3. Model and observations

a. The ocean general circulation model

The Hybrid Coordinate Ocean Model (HYCOM; Bleck 2002) is an upgraded version of the Miami Coordinate Ocean Model (MICOM). HYCOM is a primitive equation, ocean general circulation model with a vertical coordinate that combines the advantages of three vertical coordinate systems: it is isopycnic in the open, stratified ocean and reverts smoothly to Cartesian coordinates (either z levels or terrain-following levels) in unstratified or shallow waters. A sophisticated vertical mixing scheme, the K-profile parameterization (KPP), was included in this study.

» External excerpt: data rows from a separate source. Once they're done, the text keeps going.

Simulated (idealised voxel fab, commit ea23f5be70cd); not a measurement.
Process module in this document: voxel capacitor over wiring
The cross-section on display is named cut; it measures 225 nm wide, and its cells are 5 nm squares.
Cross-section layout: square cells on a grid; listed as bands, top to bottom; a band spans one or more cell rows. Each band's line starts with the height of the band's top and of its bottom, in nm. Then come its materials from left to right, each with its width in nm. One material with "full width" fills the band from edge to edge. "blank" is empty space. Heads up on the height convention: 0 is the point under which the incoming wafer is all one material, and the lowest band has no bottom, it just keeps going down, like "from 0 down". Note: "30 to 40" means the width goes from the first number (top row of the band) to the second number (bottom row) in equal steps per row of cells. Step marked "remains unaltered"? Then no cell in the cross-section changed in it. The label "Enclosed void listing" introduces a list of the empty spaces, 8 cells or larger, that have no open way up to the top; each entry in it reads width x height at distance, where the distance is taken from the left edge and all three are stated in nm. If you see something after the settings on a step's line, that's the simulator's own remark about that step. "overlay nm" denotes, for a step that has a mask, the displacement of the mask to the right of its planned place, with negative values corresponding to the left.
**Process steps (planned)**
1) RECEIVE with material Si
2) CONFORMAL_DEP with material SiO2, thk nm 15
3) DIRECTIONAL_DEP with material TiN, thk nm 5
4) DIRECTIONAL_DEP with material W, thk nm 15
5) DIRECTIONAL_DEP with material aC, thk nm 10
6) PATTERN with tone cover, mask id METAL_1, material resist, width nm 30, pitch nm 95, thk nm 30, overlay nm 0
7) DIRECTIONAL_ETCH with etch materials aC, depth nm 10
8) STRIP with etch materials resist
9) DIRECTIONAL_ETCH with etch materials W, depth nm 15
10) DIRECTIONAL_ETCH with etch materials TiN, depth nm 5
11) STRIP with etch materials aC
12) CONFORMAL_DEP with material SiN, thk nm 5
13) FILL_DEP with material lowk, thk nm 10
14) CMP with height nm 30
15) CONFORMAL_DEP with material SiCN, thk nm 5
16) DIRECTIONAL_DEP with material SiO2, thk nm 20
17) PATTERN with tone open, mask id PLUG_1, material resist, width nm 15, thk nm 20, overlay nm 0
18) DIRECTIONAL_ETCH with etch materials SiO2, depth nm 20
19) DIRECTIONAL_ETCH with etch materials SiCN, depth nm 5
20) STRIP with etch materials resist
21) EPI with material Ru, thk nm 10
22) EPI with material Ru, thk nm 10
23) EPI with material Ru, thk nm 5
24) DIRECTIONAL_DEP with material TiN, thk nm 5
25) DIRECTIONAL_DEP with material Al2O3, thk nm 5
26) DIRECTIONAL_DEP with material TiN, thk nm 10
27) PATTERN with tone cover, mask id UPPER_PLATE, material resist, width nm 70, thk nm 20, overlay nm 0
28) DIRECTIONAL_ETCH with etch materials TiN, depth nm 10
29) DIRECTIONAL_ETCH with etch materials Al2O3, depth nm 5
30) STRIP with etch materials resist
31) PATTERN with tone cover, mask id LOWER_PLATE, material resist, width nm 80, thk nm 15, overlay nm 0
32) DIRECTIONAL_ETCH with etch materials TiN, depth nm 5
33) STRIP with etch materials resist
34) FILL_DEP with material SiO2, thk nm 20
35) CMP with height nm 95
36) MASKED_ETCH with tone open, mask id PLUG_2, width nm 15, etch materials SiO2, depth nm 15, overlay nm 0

The computational domain spans the Pacific Ocean from 28°S–52°N to 95°E–70°W. The standard Mercator horizontal grid configuration used in earlier HYCOM studies has been modified with the conformal mapping tools of Bentsen et al. (1999), and the model grid sizes range from 42 to 72 km in the Pacific, where the sizes are large along the tropical and small in the North Pacific. The vertical direction is split into 22 hybrid layers with reference densities increasing linearly with ⅓ in the upper 10 layers and exponentially with power 2 in the 12 bottom layers. Reference densities range from 18.00 to 27.84 and the three-dimensional state variables are water temperature, salinity, layer thickness, and velocity. The lightest reference densities are used to enforce the use of z coordinates near the surface.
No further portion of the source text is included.